Never Stop Walking

Never Stop Walking: A Memoir of Finding Home Across the World

by Christina Rickardsson, Tara F. Chace
Setting: Brazil, Sweden
Published on June 1, 2018
Pages: 249

Christiana Mara Coelho was born into extreme poverty in Brazil. After spending the first seven years of her life with her loving mother in the forest caves outside São Paulo and then on the city streets, where they begged for food, she and her younger brother were suddenly put up for adoption. When one door closed on the only life Christiana had ever known and on the woman who protected her with all her heart, a new one opened.

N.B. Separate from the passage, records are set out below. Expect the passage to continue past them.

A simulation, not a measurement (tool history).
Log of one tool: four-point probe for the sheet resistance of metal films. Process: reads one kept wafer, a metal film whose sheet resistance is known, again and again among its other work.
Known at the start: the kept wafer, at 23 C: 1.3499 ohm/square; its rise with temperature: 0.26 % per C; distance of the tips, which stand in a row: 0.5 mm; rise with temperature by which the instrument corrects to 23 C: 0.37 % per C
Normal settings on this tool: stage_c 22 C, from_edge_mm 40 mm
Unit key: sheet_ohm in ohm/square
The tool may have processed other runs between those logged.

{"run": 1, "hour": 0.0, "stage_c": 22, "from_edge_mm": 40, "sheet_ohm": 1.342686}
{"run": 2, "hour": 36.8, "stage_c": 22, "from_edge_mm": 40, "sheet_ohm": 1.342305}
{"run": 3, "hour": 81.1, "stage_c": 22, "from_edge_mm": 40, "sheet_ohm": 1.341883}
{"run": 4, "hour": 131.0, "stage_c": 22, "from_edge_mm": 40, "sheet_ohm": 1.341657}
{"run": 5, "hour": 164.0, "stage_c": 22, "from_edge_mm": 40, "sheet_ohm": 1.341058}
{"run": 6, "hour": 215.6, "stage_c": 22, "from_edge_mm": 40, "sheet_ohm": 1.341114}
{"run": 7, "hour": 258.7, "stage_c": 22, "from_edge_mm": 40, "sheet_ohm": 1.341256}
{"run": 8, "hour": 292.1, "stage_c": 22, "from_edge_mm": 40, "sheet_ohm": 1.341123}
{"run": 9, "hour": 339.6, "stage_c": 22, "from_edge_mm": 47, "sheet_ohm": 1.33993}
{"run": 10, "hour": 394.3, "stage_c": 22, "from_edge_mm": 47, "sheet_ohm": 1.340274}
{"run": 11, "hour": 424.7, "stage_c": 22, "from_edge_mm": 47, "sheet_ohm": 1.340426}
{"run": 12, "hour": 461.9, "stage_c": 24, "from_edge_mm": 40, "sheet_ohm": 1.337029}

As Christina Rickardsson, she’s raised by caring adoptive parents in Sweden, far from the despairing favelas of her childhood. Accomplished and outwardly “normal,” Christina is also filled with rage over what she’s lost and having to adapt to a new reality while struggling with the traumas of her youth. When her world falls apart again as an adult, Christina returns to Brazil to finally confront her past and unlock the truth of what really happened to Christiana Mara Coelho.


This is a heartbreaking story of a child living in extreme poverty on the streets in Brazil.  The things that happen to her are horrific including witnessing the murder of her best friend by the police, seeing numerous rapes, and killing another child in a fight over food. 

Because this all happened as a child she didn’t clearly know or remember the reasons why they lived like they did.  All she knew was that her mother loved her and her little brother but that there were also times when she wasn’t around.  The children were taken to an orphanage where they were eventually not allowed to have contact with their mother and then were adopted by a couple from Sweden. Nothing that was going on was explained to her.

As an adult she decides to go back to Brazil to try to find her mother and to find out what really happened to make sense of her childhood memories. 

She examines the disconnect she feels about being grateful for her good life in Sweden that wouldn’t have happened if she wasn’t forcibly taken from her mother but also being angry about being separated from the person who loved her. 

The book is very simply written or translated.  That makes it a very stark read.  It is very sad but I think it is necessary to know what is going on in the poorest parts of society.  Once again in reading this book I was struck by how often male sexual violence towards women and children is considered to be an everyday thing.  I hate knowing that there are women who have to submit to being raped because they are told that it is her or her child.  Books like this just make me want to have a moratorium on men for a while.